During the recent essay rush (which explains the recent lack of activity on VdT), I was grappling with the question of Galatia. What was the problem there? What was Paul writing against? I won't expand on this now - reflections on all this semesters modules will appear after the exams in June - but of great help was the excellent book by Frank Thielman, Paul and the Law - a Contextual Approach. Trying to find a coherent path between Lutheran views of the OT law on the one hand and the NPP on the other is a difficult task, but Thielman achieves it. Here are some of the points on which I concur with Thielman:
- 'works of the law' in Galatians, and generally, refers to all of the stipulations of Torah.
- the Mosaic Covenant is no longer in force.
- the law of that Covenant still has a function for believers as a redemptive-historical account that is re-interpreted in Christ (Blomberg has a helpful section on this in Jesus and the Gospels); the phrase 'the law of Christ' is relevant here.

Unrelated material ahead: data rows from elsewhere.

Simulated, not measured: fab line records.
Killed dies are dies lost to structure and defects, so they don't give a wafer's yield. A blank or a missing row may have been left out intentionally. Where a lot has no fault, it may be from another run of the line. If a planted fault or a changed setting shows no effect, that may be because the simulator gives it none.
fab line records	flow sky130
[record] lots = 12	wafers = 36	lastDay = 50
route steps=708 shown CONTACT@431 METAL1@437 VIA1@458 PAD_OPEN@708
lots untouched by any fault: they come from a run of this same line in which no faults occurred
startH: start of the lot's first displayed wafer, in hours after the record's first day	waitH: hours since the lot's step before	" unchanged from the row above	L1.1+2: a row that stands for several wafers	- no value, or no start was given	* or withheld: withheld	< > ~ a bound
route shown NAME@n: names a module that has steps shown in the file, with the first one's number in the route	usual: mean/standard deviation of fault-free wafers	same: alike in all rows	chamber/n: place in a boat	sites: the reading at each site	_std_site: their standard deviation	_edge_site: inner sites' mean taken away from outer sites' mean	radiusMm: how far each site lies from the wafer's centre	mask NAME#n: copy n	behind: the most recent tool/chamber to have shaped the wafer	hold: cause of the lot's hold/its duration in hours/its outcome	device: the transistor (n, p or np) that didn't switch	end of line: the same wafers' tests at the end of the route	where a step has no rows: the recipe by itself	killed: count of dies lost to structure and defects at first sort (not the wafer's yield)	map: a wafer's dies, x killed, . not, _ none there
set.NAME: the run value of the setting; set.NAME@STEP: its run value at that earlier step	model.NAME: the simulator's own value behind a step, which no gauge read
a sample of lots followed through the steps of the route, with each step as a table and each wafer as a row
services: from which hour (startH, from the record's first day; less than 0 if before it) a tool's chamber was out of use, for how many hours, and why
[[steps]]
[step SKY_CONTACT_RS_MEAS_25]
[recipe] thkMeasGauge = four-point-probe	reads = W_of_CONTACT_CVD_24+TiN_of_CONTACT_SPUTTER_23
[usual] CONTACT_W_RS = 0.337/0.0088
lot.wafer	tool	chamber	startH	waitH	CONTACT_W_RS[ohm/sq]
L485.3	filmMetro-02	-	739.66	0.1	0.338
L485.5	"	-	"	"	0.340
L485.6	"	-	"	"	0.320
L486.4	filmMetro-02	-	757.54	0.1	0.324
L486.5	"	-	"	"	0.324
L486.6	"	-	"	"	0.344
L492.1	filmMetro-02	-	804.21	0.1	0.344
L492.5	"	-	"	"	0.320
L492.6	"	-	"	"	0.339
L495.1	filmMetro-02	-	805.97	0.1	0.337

- Paul did combat legalism, but the Mosaic system is not inherently legalistic, neither was Second Temple Judaism universally legalistic.
And here's what Tom Schreiner said about it:
Having recently completed my own book on Paul's theology of law and having read Frank Thielman's important dissertation From Plight to Solution: A Jewish Framework for Understanding Paul's View of the Law in Galatians and Romans (1989), I was eager to read his newest work and was not disappointed since it is a splendid book.